It’s true that in the last century our understanding of human psychology and intelligence has shattered many barriers and upended just as many old assumptions. The “bitter lesson” of AI is the most recent one; we gave up our reliance on neat logic for more scruffy connectionism, and undoing those assumptions has paid off massively with the preponderance of effective Deep Learning models.
Yet there are many philosophical assumptions that AI research has held onto since the time of the 18th century empiricists. They have largely been inherited indirectly, via the scientific method that AI researchers themselves adopt to do their work. The “rational agent” that forms the foundation of AI models is a phantom and an ideal of scientific objectivity, a projection of what scientists aspire to be, as opposed to what humans actually are. As a Bayesian calculator of probabilities, causes, and effects it is nearly unrecognizable in everyday thinking. Only a decidedly dogmatic mind could convince itself that Joe on the street is making, or even can make, Bayesian calculations when choosing whether or not to adopt a new puppy.
AI’s ongoing love affair with statistics and probabilities is partly a result of its roots in data science, and partly a legacy of Hume’s empiricism. Hume defined belief as how the mind aligns with what is statistically most likely to happen. This approach confuses the best practices of data science — following statistical correlations — with the actual practices of human thinking. It is a clear case of mixing “ought” with “is”². It’s self-evidently absurd to suggest that the human mind is a Bayesian calculator of probabilities, then have to spend eighteen years of human life teaching people how to calculate Bayesian probabilities because without such training they are regularly susceptible to innumerable cognitive biases.
Even Hume conflated his ideal, and the ideal of rationality, with reality itself. The fact that actual, lived experience consistently shows that people aren’t guided by the “preponderance of evidence” in their experiences was both recognized by Hume and simultaneously dismissed by him as human weakness. Hume remained blind to this self-contradiction in his theories until the end. Nor was the same contradiction caught by modern cognitive science research. The latter, by its very construction, relies on statistical predictability across populations of test subjects. So the failure of humans to think statistically was obscured by the practice of studying humans using population models, which, of course, invariably showed that they did³. The Humean snake was eating its own tail.

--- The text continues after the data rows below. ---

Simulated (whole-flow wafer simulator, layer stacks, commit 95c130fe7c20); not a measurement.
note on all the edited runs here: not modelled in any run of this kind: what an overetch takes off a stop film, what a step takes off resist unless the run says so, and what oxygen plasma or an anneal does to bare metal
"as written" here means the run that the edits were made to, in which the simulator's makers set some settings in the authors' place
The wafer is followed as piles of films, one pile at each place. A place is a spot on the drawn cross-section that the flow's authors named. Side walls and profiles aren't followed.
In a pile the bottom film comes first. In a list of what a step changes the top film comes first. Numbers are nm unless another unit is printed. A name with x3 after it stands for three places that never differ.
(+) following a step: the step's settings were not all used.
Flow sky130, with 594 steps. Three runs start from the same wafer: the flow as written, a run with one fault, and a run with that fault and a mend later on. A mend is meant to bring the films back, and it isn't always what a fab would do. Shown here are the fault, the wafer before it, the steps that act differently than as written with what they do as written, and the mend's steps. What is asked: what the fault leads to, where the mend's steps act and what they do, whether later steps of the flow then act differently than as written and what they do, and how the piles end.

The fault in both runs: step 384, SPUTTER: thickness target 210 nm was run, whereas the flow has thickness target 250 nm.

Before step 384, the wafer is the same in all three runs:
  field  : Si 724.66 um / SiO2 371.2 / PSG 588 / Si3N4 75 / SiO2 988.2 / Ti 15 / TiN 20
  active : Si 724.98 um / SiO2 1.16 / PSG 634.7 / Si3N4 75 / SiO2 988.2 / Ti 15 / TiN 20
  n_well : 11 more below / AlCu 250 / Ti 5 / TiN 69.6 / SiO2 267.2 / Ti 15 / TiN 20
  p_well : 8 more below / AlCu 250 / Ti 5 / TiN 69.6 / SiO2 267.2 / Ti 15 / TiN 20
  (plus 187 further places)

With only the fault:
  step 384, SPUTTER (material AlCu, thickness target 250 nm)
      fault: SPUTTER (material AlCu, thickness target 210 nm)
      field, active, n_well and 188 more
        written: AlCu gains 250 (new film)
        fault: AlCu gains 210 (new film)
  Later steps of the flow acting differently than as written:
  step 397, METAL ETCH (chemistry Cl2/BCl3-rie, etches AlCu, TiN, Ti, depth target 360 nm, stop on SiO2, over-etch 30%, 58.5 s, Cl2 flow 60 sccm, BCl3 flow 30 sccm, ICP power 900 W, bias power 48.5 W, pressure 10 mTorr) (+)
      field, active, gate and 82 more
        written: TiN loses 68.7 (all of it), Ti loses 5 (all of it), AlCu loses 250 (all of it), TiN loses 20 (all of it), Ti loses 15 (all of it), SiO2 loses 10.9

Other philosophies have also bequeathed AI its dubious inheritance. Kant rightly recognized that time and space, as well as other “categories” (unity, necessity, etc) are inventions of the mind, rather than being imparted to us by reality. In practical AI implementations this has given rise to the use of fixed internal clocks — which humans don’t have — and predefined 3D spaces in which robot movement is mapped and calculated, in addition to a plethora of mathematical and logical inductive biases which make up the complicated architectures of modern AI.
Kant himself never was able to account for how those concepts of time, space, or causation could migrate from being forms of understanding or perception — i.e. how your mind innately processes information — to concepts in understanding — i.e. how you consciously think and talk about them. Your brain may work in time, but that does not mean you would ever know about time, any more than a clock could. Kant left it as a magic “intuition”, an innate feeling for time and space given to the brain by the brain, alongside its experiences. This principle is still widely adopted across AI research, despite the fact that it has no explanatory power, nor can it be practically implemented.
‘Transcendental’⁴ concepts and mechanisms of all types, including deduction, categorization, spatial reconstruction, taxonomic hierarchies, planning, optimization, objectification (segmentation), continue to be hard-coded into modern AI. Any feature of thinking that can’t be imported from sensory experience has become a fixed part of the architecture, on the presumption that the only two ways of gaining knowledge are sensory experience and innate concepts (which they’re not). The resulting agents are inflexible and unable to adapt to unusual or changing conditions, such as when a taxonomic hierarchy is circular, or when the terms of a logical syllogism are ambiguous. They end up resembling closed-minded stereotypes of robots: rigid, uninventive, and only useful within predefined, constrained environments.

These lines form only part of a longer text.